14 October 2011 – An assessment team from the Japan Ground Self Defence Force (GDSF) surveyed Juba International Airport today, as Japan mulls over the possibility of sending personnel to support the UN peacekeeping operation in South Sudan.
The team, which arrived in South Sudan on 10 October, was in the new republic to assess South Sudanese airports and road network as Japan considers the deployment of 350 military officers to UNMISS.
"It's up to the Japan's government to come to a decision," said Team leader Lt. Col. Hidenori Ichigi, Staff Officer 1st Operation for Japan's Air Support Command. "For us, we came to do (an) assessment and will report back to our units. The unit will then recommend to the government whether to send in the peacekeepers or not."
On 11 October, the team visited Upper Nile State to assess airports and roads in the capital Malakal.
Malakal Airport looked good but roads appeared to be muddy and difficult to access during the rainy season, Lt. Col. Ichigi said in Juba on 13 October after the team's return from Upper Nile.

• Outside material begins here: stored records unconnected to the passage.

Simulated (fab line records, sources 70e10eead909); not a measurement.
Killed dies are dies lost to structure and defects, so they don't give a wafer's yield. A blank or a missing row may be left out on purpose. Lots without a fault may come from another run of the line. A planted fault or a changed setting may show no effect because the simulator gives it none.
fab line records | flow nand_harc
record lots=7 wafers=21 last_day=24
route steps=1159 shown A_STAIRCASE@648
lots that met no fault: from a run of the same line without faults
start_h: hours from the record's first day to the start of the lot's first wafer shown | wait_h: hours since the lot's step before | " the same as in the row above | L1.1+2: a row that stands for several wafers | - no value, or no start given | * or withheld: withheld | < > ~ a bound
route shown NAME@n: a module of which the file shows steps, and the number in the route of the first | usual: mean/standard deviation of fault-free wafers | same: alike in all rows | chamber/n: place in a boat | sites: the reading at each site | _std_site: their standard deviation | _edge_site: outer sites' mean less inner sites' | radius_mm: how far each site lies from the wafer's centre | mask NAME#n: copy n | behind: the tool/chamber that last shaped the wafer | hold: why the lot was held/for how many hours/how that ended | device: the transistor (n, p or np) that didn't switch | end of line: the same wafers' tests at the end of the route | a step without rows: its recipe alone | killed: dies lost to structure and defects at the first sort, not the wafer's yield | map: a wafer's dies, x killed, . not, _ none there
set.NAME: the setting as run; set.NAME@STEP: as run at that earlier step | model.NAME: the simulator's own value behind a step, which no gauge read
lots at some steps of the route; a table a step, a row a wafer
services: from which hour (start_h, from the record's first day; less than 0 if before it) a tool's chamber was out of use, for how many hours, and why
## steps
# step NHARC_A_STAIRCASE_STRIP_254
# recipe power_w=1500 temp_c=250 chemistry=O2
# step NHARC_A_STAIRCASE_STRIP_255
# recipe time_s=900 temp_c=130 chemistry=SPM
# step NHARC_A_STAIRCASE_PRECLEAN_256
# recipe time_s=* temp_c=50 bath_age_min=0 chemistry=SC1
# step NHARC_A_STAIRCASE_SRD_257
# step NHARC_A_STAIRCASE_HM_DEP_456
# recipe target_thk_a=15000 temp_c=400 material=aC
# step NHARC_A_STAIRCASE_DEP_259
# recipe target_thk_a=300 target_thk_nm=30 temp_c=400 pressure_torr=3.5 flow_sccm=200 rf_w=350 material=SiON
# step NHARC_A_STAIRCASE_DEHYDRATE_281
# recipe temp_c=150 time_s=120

If deployed to South Sudan, the GSDF will consist of an engineering unit to help build infrastructure like roads and bridges in the country. Having gained independence on 9 July after two decades of civil war, South Sudan lacks basic infrastructure.
UNMISS is mandated to have 7,000 military personnel. This is the first time Japan has shown interest in sending peacekeepers to South Sudan. Similar units have provided support to peacekeeping operations in East Timor, Cambodia and Haiti.
Japan is the second largest contributor after the United States to the United Nations peacekeeping operations budget.